Compassionate Capitalism: Filling in the Details

By Shlomo Maital

   In an earlier blog, I proposed that businesses adopt a new formula for free-enterprise capitalism: Price at cost. I called this “compassionate capitalism”, suitable for this new era of unprecedented unemployment, hardship and economic collapse. The goal: Preserve jobs, keep businesses alive, but help the people stretch their diminishing incomes.

   My close friend in Vietnam, Tran Luong Son, reports that the idea is resonating in his country, but there remain many practical questions. Let me try to answer some of them. In general, I propose to launch a voluntary group of visionary business leaders, willing to embrace C c (the capital C is for compassion, the small ‘c’ is for capitalism), and to commit to a small number of Cc principles.

Can you outline a clear simple methodology for applying Cc?

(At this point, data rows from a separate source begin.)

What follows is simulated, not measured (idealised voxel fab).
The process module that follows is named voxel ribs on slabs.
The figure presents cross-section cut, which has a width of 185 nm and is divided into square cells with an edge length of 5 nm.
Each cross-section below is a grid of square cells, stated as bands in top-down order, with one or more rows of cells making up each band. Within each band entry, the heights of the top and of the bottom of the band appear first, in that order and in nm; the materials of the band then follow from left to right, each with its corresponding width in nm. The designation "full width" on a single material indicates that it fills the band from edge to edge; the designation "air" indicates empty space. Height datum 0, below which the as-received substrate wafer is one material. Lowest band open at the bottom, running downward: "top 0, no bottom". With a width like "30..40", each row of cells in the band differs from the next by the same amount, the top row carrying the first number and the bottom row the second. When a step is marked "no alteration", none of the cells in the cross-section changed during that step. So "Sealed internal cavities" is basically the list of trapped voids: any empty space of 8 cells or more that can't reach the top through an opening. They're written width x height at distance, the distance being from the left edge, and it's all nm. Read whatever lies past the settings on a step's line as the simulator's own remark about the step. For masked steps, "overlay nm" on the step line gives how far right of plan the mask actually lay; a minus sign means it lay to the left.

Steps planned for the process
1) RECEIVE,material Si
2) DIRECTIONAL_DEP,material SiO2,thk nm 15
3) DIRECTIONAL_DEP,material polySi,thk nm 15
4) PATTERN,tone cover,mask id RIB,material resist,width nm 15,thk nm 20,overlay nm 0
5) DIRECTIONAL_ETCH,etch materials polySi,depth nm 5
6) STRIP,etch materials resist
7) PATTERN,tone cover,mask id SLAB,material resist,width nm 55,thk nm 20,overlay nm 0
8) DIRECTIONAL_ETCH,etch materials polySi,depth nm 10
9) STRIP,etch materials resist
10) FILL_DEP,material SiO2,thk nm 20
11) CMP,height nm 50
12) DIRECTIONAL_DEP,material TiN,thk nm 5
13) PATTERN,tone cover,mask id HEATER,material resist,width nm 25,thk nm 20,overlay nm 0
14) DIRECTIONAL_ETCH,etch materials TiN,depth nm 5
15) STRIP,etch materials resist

  1. Open an Excel sheet for each of your products and services.
  2. Begin with variable costs (costs of production and distribution). Wages: lower than pre-plague but reflecting the needs and productivity of workers; senior management take proportionately bigger cuts. Materials: Take into account second sourcing – businesses that used a single source are, in many cases, in trouble.
  3. Cost of capital: This is an opportunity cost. The risk-adjusted return on capital has declined, but is recovering. Use again the principle of fairness: Owners of capital need a return on their money, but not as high as pre-plague. They too must take cuts, as do wage-earners.
  4. Fixed costs: Governments are part of this. They need to contribute as well, by reducing income and profit taxes and property taxes. Many governments have job-preservation schemes, to replace unemployment insurance with partial wage subsidies.
  5. Prioritize: Apply the McCabe principle. Tom McCabe was the legendary CEO of Scott Paper, making it a great global company. He had every senior manager put this plaque on the wall: Whom do we serve? 1. Customers 2. Our community 3. Our country 4. Our employees. 5. Our shareholders.   Shareholders last???? McCabe had a simple answer. Of course. If you serve the other four well, you will best serve your shareholders, in the long run.   This applies more than ever now. In Cc compassionate capitalism, serve your customers, your community and your country, and your employees. They come first. This is what capitalism should look like, if we are to sustain it.
  6. Use the “value sharing” principle.   When I taught this to MBA students, there was blood on the floor. They were taught to profit maximize. This is more than obsolete, it is immoral in today’s plague-ridden world.

     a) Estimate the value your product or service creates, by the average amount your clients would be willing to pay for it, if you ‘squeezed’ them at the maximum. ($). b) estimate the cost of providing the product or service, taking into account maximum productivity and hidden costs (opportunity cost of capital – see above). c) set the price as close as you can to cost, while sustaining the business and its jobs. To maximize client margin (the net value your clients get from your product). These days, ‘value’ is way down, for most products and services, because our income and disposable income are way down. If you still manage to generate ‘client margin’ (net value for clients), you will have loyal customers for three generations or for a century. We customers will not forget who served us (McCabe principle) and who ripped us off.

   Capitalism can no longer afford to maximize ‘company margin’. The game today is to maximize ‘client margin’.